[Wien] Error while parallel run
Peter Blaha
pblaha at theochem.tuwien.ac.at
Fri Jul 27 07:32:34 CEST 2012
How should I know the correct name of your computer ???
When you login to the machine, what are you using ??? Most likely, this will be the correct name.
If it is a shared memory machine you should use the same name for all
processes.
Am 26.07.2012 19:45, schrieb alpa dashora:
> Dear Prof. Blaha, Prof. Marks and All Wien2k users,
>
> Thank you very much for reply. I have given the more detail of my system as you required:
>
> 1. What kind of system do you have ??
>
> We have HP ProLiant DL380 G7 (8 servers) with 2 processors each. So we have 16 processors and the total memory is shared by all the processors.
>
> 2. sh ??? What did you specify in siteconfig when configuring the parallel environment ??? shared memory or non-shared memory ??

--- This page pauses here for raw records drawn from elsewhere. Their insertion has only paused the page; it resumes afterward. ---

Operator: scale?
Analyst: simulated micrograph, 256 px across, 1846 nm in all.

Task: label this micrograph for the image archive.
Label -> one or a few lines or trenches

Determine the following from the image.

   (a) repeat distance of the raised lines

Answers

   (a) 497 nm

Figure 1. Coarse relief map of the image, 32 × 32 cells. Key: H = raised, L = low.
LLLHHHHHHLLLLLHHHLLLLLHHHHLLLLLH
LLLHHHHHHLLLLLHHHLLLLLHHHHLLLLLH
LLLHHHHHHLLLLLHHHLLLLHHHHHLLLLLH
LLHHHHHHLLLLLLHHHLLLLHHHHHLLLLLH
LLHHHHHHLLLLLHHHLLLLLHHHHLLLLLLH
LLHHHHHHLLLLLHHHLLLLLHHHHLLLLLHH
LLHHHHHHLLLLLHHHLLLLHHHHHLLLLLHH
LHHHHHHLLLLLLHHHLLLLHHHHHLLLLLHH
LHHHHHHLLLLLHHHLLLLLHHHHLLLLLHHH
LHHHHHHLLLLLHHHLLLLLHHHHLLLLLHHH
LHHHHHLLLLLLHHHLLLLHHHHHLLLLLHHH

> During the site configuration, I have used shared memory architecture.
>
> 3. *are your nodes really called "cpu1", ...*
> *
> *
> I have used the 'top' command on terminal, it gives the performance of all the processors. It gives the name of each processor as cpu1, cpu2, cpu3,........ so I
> have taken it as such.
>
> Please suggest me the correct .machines file or any other solution to solve this problem.
>
> With kind regards,
>
> On Thu, Jul 26, 2012 at 2:25 PM, Peter Blaha <pblaha at theochem.tuwien.ac.at <mailto:pblaha at theochem.tuwien.ac.at>> wrote:
>
> You seem to have several errors in your basic installation:
>
>
> > setenv USE_REMOTE 0
> > setenv MPI_REMOTE 0
>
> > [arya:01254] filem:rsh: copy(): Error: File type unknown
>
> rsh ??? What did you specify in siteconfig when configuring the parallel environment ???
>
> shared memory or non-shared memory ??
> ssh or rsh ?? (most likely rsh will not work on most systems)
>
> What kind of system do you have ??
>
> a) Is it ONE computer with many cores (typically some SGI or IBM-power machines, or a SINGLE Computer
> with 2-4 Xeon-quadcore processors), or
> b) a "cluster" (connected via Infiniband) of several (Xeon multicore) nodes
>
> Only a) is a "shared memory machine" and you can set USE_REMOTE to 0
>
> Another problem might be your .machines file:
> are your nodes really called "cpu1", ...
>
> This implies more or less that you have a cluster of single-core machines ???
>
> My guess is that you have a 16 core shared memory machine ???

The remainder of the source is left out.